Section 7. Other Provisions.
(a) Taxes and Withholding. All cash payments made under the Plan are subject to withholding for federal, state, and other applicable taxes. The Company shall deduct any taxes required by law to be withheld from all amounts paid to a Covered Employee under this Plan.
(b) Source of Funds. All cash payments made under the Plan will be paid from the Company’s general assets and nothing contained in the Plan will require the Company to set aside or hold in trust any funds for the benefit of any Covered Employee or his Designated Beneficiary.
(c) Coordination with Deferred Compensation Plan. Covered Employees are entitled to defer the receipt of their cash bonuses under the terms of the Company’s Deferred Compensation Wrap Plan (the successor to the Company’s Deferred Compensation Plan, which was originally effective November 1, 1993). Any cash bonuses payable under this Plan that are deferred pursuant to the Deferred Compensation Wrap Plan shall be accounted for and distributed according to the terms of such plan and the elections made by Covered Employees thereunder.
(d) No Assignment. No right or interest of any Covered Employee under this Plan shall be assignable or transferable in whole or in part, either directly or by operation of law or otherwise, including, but not by way of limitation, execution, levy, garnishment, attachment, pledge, bankruptcy, or in any other manner, and no right or interest of any Covered Employee under the Plan shall be liable for, or subject to, any obligation or liability of such Covered Employee. Any assignment, pledge, encumbrance, charge, transfer, or other act in violation of this provision shall be void.
(e) Amendment of Plan. The Company’s Board, at any time, may amend, modify, suspend, or terminate the Plan, but such action shall not affect the awards earned and the payment of such awards during any given Performance Period. No amendment to change the maximum award payable to a Covered Employee, the definition of Covered Employee, or the definition of Performance Goals shall be effective without shareholder approval. The Company’s Board cannot amend, modify, suspend, or terminate the Plan in any year in which a Change in Control has occurred without the written consent of the affected Covered Employees.

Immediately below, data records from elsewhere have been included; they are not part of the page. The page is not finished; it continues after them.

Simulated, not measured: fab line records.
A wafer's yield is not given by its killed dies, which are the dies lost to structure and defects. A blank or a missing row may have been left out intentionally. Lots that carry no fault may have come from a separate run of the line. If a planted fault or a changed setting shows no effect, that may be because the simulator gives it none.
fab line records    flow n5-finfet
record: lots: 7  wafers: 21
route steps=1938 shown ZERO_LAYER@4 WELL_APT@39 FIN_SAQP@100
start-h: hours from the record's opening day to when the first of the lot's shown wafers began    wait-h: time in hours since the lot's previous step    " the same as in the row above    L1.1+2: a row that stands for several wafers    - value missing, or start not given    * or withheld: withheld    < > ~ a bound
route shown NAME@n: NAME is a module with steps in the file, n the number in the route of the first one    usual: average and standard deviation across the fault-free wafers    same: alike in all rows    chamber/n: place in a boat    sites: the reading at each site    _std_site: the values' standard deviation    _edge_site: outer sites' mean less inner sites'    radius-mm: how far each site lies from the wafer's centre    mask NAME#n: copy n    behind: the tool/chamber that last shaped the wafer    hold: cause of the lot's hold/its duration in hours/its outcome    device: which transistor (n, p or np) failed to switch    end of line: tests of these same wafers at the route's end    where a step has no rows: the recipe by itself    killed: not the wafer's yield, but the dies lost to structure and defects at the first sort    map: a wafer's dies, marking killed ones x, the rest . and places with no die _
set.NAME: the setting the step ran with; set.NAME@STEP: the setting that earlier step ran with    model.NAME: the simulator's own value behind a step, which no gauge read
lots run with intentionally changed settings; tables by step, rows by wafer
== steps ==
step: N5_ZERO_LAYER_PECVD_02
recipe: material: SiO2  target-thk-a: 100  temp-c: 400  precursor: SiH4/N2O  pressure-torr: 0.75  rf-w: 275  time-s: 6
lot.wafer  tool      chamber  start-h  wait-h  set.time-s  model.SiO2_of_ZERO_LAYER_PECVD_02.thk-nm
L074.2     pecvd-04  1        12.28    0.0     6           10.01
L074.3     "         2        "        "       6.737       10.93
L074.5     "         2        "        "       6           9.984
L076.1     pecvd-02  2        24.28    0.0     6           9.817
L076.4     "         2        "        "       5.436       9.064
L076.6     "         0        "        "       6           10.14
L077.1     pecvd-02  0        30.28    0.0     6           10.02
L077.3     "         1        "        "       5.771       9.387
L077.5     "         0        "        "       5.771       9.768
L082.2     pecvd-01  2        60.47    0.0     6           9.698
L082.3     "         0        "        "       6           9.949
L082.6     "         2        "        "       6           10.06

(f) Successor. The Company shall require any successor or assignee, whether direct, indirect, by purchase, merger, consolidation or otherwise, to all or substantially all of the business and/or assets of the Company to assume the obligations under this Plan in the same manner and to the same extent that the Company would be required to perform if no such successor assignment had taken place.
(g) Choice of Law This Plan will be governed by and construed in accordance with applicable federal law and, to the extent not preempted by federal law, in accordance with the laws of the state of Utah.
(h) Effective Date of the Plan. The Plan shall was originally effective with respect to the Fiscal Year beginning January 1, 2005. This amendment and restatement of the Plan is effective as of January 1, 2015. The Plan shall remain in effect until it is suspended or terminated as provided in Section 7(e).
(i) 409A Compliance. The payments and benefits provided hereunder are intended to be exempt from or compliant with the requirements of Section 409A of the Code. Notwithstanding any provision of this Plan to the contrary, including, without limitation, Section 8(e) hereof, in the event that the Company reasonably determines that any payments or benefits hereunder are not either exempt from or compliant with the requirements of Section 409A of the Code, the Company shall have the right adopt such amendments to this Plan or adopt such other policies and procedures (including amendments, policies and procedures with retroactive effect), or take any other actions, that are necessary or appropriate (i) to preserve the intended tax treatment of the payments and benefits provided hereunder, to preserve the economic benefits with respect to such payments and benefits, and/or (ii) to exempt such payments and benefits from Section 409A of the Code or to comply with the requirements of Section 409A of the Code and thereby avoid the application of penalty taxes thereunder; provided, however, that this Section 8(i) does not, and shall not be construed so as to, create any obligation on the part of the Company to adopt any such amendments, policies or procedures or to take any other such actions or to indemnify any Covered Employee for any failure to do so.
Dated this ______ day of ______________, 2015.